Toyota Motor Corporation (2010) states that Toyota’s production system is fully immersed in the philosophy of the complete elimination of all waste in every aspect of production, in the pursuit of the most efficient methods to be used by the organisation. The company’s vehicle manufacturing process, which is often referred to as the Toyota productions system ( a combination of Lean Manufacturing System and Just in Time system), has been built over several years of continuous improvements as a way of manufacturing and delivering the kind of cars demanded by customers in the quickest and most efficient way.

In 2001, Toyota Motor Corporation adopted its values and business methods, collectively known as the Toyota Way. Toyota Motor Corporation summarises its values and conduct guidelines in the five main headings of:

Challenge,

Improvement

Go and See

Respect

Teamwork (Liker, 2004).

As a quality control tool, the Toyota production system incorporates within it the 5-why’s procedure (Hutson, 1993). The 5-why’s is incorporates a simple problem solving technique, which helps users to quickly identify the origin of a problem. It consists of asking a series of questions until the point where the answer indicates the origin of the problem (Ishikawa, 1990). The 5-why’s procedure can be illustrated diagrammatically and is very similar to the fish bone diagrams proposed by Ishikawa (1990).
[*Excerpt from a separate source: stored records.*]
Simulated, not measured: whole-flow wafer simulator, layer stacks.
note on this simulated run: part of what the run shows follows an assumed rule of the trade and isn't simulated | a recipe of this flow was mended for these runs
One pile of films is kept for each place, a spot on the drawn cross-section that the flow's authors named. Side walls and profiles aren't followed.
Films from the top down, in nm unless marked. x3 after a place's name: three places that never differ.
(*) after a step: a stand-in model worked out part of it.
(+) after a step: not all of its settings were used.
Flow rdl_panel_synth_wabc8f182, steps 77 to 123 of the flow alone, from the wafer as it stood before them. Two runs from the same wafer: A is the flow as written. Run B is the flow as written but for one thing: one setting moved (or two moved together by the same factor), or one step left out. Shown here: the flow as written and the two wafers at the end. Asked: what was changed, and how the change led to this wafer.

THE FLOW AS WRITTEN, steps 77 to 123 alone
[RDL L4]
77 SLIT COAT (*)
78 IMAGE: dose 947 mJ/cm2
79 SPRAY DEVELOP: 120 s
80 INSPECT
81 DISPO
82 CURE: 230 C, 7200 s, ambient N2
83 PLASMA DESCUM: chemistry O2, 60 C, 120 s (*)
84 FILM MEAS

An illustration of the 5-why’s will be completed after examining the problems faced by Toyota Motor Corporation.

Lean Manufacturing:

Lean manufacturing is a production process which focuses on the utilisation of production material and processes only in a way that creates value for the end customer (Dennis, 2007). According to lean manufacturing principles, any expenditure of resources, which does not create added value for the end customer is wasteful and should be a target of elimination. In this case, value is defined as any action, good, service or process which the end consumer will be willing to pay for. Krafcik (1988) states that lean is a set of tools which assist an organisation in identifying and eliminating wastage in the production process (as waste is reduced quality increases, while production cost declines). Thus the Lean manufacturing process is totally focused on techniques of improving operations or creating and implementing the most efficient production processes. Miller (2008) suggests that another perspective of looking at the lean manufacturing philosophy is as a system of stopping. This is because it focuses on producing just what the customer is willing to pay for, at the right speed, quality and cost. The lean manufacturing methods, as adopted by Toyota Motor Corporation ensures cooperation within the various departments in the organisation in order to ensure that just what is required has been manufactured (Miller, 2008).

According to Holweg (2007), the lean manufacturing was born out of the financial hardship faced by Toyota Motor Company after the Second World War. The company was faced with rising levels of inventory and very low demand and as such was forced to rethink its strategy. This was formally documented into the Toyota Production System

The Lean philosophy basically has two pillar concepts, which include: Just in Time production scheduling and smart automation (Liker, 2004). This section will briefly discuss the Just in Time philosophy.

Just in Time Production Scheduling:

Lucey (2002) defines a just in time system as a production system where manufacturing only takes place to meet demand and there is consequently low or zero inventory, and a strong emphasis on perfect quality. The main focus of the just in time system is to eliminate wastage of resources through the cost of holding both inputs and outputs. Thus materials for production are only demanded for when there is need for production to take place, and production only takes place to satisfy an already existing customer demand, rather than just for speculative purposes. This therefore makes both the production line leaner as well as the distribution chains. Also resources, which would otherwise have been tied down in inventories of finished goods or raw materials is not available for more efficient use by the organisation. Both Liker (2004) and Lucey (2002) state that if well implemented the just in time method of production can produce very desirable results for the organisation. Lucey (2002) suggests that the just in time system requires a high level of automation and is a demand pull system as goods are only manufactured to meet demand, rather than taking them into stock.

Holweg (2007) suggests that the first formal documents on the Toyota Production System were supplier manuals that were published by Toyota’s Purchasing department in order to teach suppliers about the requirements of operating a just in time production system.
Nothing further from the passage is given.